By Kate Nagle-Caraluzzo, FarmLink & Statewide Operations Manager
Nate Lewis was awarded the Tilth Advocate of the Year award in Wenatchee, WA during the Tilth Conference in 2016. He is the Farm Policy Director for Organic Trade Association (OTA) and co-owner of Oyster Bay Farm.
You are a farmer and also a professional in agriculture. How did you first get involved with farming?
I left the east coast to attend Evergreen State College. That’s where I met Melissa Barker, now my wife, but back then she pulled me into farm work at Oyster Bay Farm in Olympia. They were growing mixed vegetables and raising pork and poultry. I went from knowing almost nothing about food production to working on a farm, and it was a critical life-changing moment for me.
You and Melissa now own Oyster Bay Farm. Does the farm drive you to continue this important work?
Absolutely! The farm keeps me grounded and reminds me daily that we don’t live in a perfect world. Policy can be based in theory and some things that seem like a good idea might not actually be good in practice. So for me, it’s helpful to be reminded that I’m a farmer advocating for change for my own farm. In the end, policy is only as helpful as we make it.
How did you move from hands-on work — farming and teaching people about farming — to advocacy work?

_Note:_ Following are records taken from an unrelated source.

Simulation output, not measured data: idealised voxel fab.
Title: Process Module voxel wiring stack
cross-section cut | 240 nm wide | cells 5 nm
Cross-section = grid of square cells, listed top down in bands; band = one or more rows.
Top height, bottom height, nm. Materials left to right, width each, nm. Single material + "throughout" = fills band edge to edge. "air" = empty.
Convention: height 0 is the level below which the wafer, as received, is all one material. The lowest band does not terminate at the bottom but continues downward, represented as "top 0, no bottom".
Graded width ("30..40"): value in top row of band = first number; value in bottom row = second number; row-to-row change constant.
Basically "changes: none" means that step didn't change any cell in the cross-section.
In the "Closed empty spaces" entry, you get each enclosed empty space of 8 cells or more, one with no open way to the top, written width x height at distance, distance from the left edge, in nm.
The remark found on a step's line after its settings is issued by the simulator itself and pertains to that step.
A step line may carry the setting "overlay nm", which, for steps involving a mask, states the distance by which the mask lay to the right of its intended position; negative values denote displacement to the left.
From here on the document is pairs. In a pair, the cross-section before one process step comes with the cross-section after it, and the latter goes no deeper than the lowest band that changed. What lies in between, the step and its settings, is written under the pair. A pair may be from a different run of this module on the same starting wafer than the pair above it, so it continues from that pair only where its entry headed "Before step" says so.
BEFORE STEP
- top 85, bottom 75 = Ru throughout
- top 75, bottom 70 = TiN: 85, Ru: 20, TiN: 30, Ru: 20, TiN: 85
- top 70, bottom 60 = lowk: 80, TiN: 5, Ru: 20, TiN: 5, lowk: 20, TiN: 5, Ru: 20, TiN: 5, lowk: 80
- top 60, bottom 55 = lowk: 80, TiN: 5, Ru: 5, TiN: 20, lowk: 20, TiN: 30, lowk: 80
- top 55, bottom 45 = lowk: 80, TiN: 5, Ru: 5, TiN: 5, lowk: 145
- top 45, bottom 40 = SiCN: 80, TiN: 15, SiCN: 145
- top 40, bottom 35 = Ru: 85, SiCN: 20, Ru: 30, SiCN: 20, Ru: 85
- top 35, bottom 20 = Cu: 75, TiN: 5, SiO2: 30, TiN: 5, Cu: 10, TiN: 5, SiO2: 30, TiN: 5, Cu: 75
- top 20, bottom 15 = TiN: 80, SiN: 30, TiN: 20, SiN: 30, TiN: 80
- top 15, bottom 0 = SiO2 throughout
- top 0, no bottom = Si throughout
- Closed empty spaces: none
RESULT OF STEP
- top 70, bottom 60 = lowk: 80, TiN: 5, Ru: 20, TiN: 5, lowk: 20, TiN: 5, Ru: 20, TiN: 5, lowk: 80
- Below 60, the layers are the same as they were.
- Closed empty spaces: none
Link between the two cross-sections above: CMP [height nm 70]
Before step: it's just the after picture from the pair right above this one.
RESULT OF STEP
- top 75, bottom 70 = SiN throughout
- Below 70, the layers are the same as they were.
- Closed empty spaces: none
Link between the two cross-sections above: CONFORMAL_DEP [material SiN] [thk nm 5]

When we were about to have our first child, I was farming full-time, and we needed money. Not an atypical story for a farmer. I applied for a job with the WSDA Organic Program. I started there as an inspector then did reviewer and compliance work. I was there for five years. Regulation work doesn’t sound interesting or thought-provoking, but you begin to understand these laws in a unique way, so it’s good background. That experience with the Organic Program gave me the groundwork to be able do advocacy work with the Organic Trade Association. To advocate you must understand process, procedure and regulation.
When you look back on those issues you’ve been involved with, is there one victory that stands out?
Absolutely. This situation was the perfect marriage of me understanding the role as a farmer and as an expert on regulations. We successfully convinced the FDA to modify waiting times for the application of compost on organic farms. We did this by proving that the excessively long waiting period was affecting organic farmers in a tangible way on the farm. OTA, with the help of producers, showcased that the excessively long wait times weren’t in favor of organic farmers, scientifically or practically.
And this work isn’t just one individual. Our work is done most effectively when we can use the producer voice to help everyone understand why food and farm policy is critical to our small farmers.
My favorite thing about working with OTA is using the producer voice to help affect change across the board on policy, especially this set of small farmers (which I represent myself!) who historically haven’t had a voice in the food and farm advocacy space before.
There’s been criticism of Organic Trade Association that they haven’t done enough to represent the small farmers before. Do you ever feel a tension as a farmer and an official representative of OTA?
The tension I feel most is not having more time in a week to do both jobs. Having a farm and a full-time job means there are never enough hours in the day! The truth is that I haven’t compromised any of my values by being on staff at OTA. It’s made me realize how complicated the larger system is. Now I think more broadly about the issues.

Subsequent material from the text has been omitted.